Featured Fellow: Professor Yin Paradies

Published: 15/12/2025

 

Professor Yin Paradies

Affiliation: Deakin University
Discipline: Sociology
Year elected: 2021

What initially drew you to your field of study?

When I started my first year of university, my parents told me that I needed to get a job. I ended up working as a Commonwealth government Indigenous cadet at the Australian Bureau of Statistics in the Indigenous health statistics section. That work in Indigenous health led to an interest in the social determinants of health, racism, in particular, then to anti-racism and cultural safety, decolonisation and Indigenous knowledges.

What role do the social sciences play in your work?

My critical social sciences training very much inform my work, particularly the tenets of reflexivity, power analysis, de-naturalisation of the taken-for-granted, explanatory symmetry and transformative praxis.

How would you describe your work at a dinner party?

I tell people that I teach and research Indigenous knowledges, decolonisation, racism, anti-racism, cultural safety and related topics. They usually want to talk about Indigenous knowledges as, often, they don’t know what that is.

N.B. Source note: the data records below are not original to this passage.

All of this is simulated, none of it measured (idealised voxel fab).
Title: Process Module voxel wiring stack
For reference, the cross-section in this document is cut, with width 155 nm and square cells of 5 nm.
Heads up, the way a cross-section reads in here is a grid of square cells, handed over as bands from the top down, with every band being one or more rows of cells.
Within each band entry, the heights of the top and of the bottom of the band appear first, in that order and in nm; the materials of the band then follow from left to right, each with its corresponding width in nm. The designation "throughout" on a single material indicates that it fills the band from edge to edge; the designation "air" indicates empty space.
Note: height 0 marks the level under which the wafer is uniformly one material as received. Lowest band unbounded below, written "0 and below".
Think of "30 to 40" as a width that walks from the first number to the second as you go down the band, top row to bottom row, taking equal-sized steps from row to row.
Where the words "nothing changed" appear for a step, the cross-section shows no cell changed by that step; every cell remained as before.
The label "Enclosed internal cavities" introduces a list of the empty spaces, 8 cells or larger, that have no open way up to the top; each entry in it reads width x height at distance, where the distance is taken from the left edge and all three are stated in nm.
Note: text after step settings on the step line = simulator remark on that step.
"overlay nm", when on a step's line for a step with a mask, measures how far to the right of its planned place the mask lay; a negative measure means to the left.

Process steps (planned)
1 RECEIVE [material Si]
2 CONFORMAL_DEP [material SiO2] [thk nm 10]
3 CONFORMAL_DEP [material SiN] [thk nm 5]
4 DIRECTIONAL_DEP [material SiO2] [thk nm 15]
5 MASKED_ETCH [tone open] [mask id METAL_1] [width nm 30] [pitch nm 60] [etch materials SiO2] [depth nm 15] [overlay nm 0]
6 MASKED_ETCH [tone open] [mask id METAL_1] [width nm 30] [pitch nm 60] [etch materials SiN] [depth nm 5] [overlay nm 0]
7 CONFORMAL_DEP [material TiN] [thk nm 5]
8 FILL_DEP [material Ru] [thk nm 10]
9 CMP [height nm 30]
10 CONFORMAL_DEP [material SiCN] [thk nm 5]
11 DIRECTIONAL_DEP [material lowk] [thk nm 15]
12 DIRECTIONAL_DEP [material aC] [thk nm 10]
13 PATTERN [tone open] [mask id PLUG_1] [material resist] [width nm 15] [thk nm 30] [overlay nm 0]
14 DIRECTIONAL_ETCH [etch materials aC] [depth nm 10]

What continues to motivate your work?

A good proportion of people find my work quite transformative. It has real impacts on how they experience and perceive the world and, as a result, they make changes in real life. I find this to be an honour and a privilege as well as a strong motivation to continue my work.

Where is your ‘happy’ place?

My happy place is the homestead where I live. A place that flows in waves of peaceful tranquility and as a hubbub of activity, encompassing the ebbs and flows of life.